A flat open is expected for the Australian share market on Monday in line Wall Street’s finish last week, as investors keep an eye on escalating tensions between North Korea and the US.
CommSec chief economist Craig James said while the war of words between US President Donald Trump and North Korean leader Kim Jong Un was unpredictable, any change to the US futures market would have a flow on effect to the Australian market.
“It’s in the background constantly, we check-in on it to make sure nothing’s coming through,” he told AAP on Sunday.
Wall St largely shrugged off worries about North Korea on Friday, with the Dow Jones index closing 0.04 per cent lower, while the broader S&P 500 was 0.06 per cent higher.
In Australia, the S&P/ASX 200 closed 0.47 per cent higher, ending a three-day losing streak, while the Australian dollar closed slightly lower at 79.46 US cents.
However tensions have escalated since, with a US flying a group of bombers and fighter jets north in international airspace over waters east of North Korea.
The Pentagon said the show of force demonstrated the range of military options available to Trump.
In response, North Korea said targeting the US mainland with its rockets was inevitable after “Mr Evil President” Donald Trump called Pyongyang’s leader “rocket man”.
The rhetoric has led investors to safe-haven shares such as gold, Mr James added.
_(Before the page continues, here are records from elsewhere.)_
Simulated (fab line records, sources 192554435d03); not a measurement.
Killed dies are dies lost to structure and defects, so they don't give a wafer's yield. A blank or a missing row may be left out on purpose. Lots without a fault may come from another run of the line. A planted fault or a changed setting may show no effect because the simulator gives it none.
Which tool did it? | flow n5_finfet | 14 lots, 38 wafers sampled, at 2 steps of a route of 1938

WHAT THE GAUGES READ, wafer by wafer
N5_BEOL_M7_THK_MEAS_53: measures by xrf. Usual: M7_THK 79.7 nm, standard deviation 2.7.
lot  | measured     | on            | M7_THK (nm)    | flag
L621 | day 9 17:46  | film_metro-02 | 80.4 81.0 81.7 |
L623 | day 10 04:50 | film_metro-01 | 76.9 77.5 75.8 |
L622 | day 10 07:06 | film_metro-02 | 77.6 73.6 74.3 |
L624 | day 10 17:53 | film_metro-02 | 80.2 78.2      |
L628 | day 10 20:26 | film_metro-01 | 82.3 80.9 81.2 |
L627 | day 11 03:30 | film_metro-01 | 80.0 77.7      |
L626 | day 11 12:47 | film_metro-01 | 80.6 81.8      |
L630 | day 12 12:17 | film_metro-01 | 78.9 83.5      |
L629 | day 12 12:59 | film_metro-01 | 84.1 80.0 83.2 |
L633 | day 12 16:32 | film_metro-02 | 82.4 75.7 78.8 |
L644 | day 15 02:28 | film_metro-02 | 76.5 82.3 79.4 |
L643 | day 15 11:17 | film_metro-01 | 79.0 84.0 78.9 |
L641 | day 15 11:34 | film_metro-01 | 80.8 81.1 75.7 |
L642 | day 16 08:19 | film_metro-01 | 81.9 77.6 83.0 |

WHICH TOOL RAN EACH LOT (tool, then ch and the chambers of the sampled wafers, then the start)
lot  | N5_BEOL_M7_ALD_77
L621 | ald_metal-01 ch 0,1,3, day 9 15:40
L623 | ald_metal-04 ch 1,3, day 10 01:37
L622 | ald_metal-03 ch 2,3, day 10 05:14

He said results from the New Zealand and German elections were unlikely to surprise investors, while further hints to a US interest rate hike in December might be made by US Federal Reserve chair Janet Yellen in a speech on Tuesday.
Mr James says he will look to March quarter population figures on Wednesday, which will be released by the Australian Bureau of Statistics in a state by state breakdown.
“It will have an impact on businesses, government and planners to confirm current estimates,” he said.